[PATCH 6.19 138/844] drm/amdkfd: Handle GPU reset and drain retry fault race
From: Sasha Levin
Date: Sat Feb 28 2026 - 13:01:11 EST
From: Philip Yang <Philip.Yang@xxxxxxx>
[ Upstream commit 5b57c3c3f22336e8fd5edb7f0fef3c7823f8eac1 ]
Only check and drain IH1 ring if CAM is not enabled.
If GPU is under reset, don't access IH to drain retry fault.
Signed-off-by: Philip Yang <Philip.Yang@xxxxxxx>
Reviewed-by: Harish Kasiviswanathan <Harish.Kasiviswanathan@xxxxxxx>
Signed-off-by: Alex Deucher <alexander.deucher@xxxxxxx>
Signed-off-by: Sasha Levin <sashal@xxxxxxxxxx>
---
drivers/gpu/drm/amd/amdkfd/kfd_svm.c | 7 ++++++-
1 file changed, 6 insertions(+), 1 deletion(-)
diff --git a/drivers/gpu/drm/amd/amdkfd/kfd_svm.c b/drivers/gpu/drm/amd/amdkfd/kfd_svm.c
index 79ea138897fcf..a10cf8650c92b 100644
--- a/drivers/gpu/drm/amd/amdkfd/kfd_svm.c
+++ b/drivers/gpu/drm/amd/amdkfd/kfd_svm.c
@@ -33,6 +33,7 @@
#include "amdgpu_hmm.h"
#include "amdgpu.h"
#include "amdgpu_xgmi.h"
+#include "amdgpu_reset.h"
#include "kfd_priv.h"
#include "kfd_svm.h"
#include "kfd_migrate.h"
@@ -2349,6 +2350,9 @@ static void svm_range_drain_retry_fault(struct svm_range_list *svms)
pr_debug("drain retry fault gpu %d svms %p\n", i, svms);
+ if (!down_read_trylock(&pdd->dev->adev->reset_domain->sem))
+ continue;
+
amdgpu_ih_wait_on_checkpoint_process_ts(pdd->dev->adev,
pdd->dev->adev->irq.retry_cam_enabled ?
&pdd->dev->adev->irq.ih :
@@ -2358,6 +2362,7 @@ static void svm_range_drain_retry_fault(struct svm_range_list *svms)

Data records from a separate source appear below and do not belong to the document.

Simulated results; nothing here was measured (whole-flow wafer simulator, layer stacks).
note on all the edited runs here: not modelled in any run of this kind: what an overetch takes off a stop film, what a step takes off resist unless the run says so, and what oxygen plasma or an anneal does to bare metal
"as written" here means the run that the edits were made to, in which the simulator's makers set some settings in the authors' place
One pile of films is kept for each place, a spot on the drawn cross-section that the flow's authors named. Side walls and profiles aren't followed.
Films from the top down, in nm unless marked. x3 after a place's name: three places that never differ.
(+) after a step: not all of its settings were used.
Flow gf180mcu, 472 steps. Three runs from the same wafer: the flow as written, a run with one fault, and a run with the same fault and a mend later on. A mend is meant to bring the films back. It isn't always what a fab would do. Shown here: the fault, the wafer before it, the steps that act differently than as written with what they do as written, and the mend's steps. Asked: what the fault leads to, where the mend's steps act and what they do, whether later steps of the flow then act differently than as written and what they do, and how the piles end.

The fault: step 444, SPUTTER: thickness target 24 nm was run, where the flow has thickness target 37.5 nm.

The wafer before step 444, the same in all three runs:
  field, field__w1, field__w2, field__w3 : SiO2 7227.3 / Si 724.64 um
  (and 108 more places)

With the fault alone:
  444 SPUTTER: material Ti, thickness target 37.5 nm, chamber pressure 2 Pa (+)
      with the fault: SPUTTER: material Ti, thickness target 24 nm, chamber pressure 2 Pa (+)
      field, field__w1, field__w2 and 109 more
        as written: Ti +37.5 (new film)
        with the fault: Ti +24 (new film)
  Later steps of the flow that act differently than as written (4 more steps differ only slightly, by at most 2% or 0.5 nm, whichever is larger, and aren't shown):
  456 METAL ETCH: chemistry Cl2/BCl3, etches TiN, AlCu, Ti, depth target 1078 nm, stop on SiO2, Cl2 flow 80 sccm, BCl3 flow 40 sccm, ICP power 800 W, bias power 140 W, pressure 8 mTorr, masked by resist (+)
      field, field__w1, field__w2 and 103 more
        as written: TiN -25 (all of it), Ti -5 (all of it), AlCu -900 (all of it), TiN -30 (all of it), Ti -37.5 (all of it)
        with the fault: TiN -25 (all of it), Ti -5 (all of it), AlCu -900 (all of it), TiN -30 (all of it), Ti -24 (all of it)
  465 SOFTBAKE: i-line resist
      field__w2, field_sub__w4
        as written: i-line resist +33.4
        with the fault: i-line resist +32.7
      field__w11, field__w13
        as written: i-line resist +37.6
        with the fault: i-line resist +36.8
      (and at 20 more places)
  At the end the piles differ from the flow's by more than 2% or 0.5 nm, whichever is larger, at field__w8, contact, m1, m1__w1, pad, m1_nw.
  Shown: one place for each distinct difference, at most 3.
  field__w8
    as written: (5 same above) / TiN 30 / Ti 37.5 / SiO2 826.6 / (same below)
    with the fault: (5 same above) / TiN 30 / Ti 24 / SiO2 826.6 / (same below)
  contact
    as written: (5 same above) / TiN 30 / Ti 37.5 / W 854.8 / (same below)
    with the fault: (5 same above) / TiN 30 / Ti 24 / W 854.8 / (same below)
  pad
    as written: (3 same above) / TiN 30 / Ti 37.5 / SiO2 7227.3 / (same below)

amdgpu_ih_wait_on_checkpoint_process_ts(pdd->dev->adev,
&pdd->dev->adev->irq.ih_soft);
+ up_read(&pdd->dev->adev->reset_domain->sem);
pr_debug("drain retry fault gpu %d svms 0x%p done\n", i, svms);
}
@@ -2541,7 +2546,7 @@ svm_range_unmap_from_cpu(struct mm_struct *mm, struct svm_range *prange,
adev = pdd->dev->adev;
/* Check and drain ih1 ring if cam not available */
- if (adev->irq.ih1.ring_size) {
+ if (!adev->irq.retry_cam_enabled && adev->irq.ih1.ring_size) {
ih = &adev->irq.ih1;
checkpoint_wptr = amdgpu_ih_get_wptr(adev, ih);
if (ih->rptr != checkpoint_wptr) {
--
2.51.0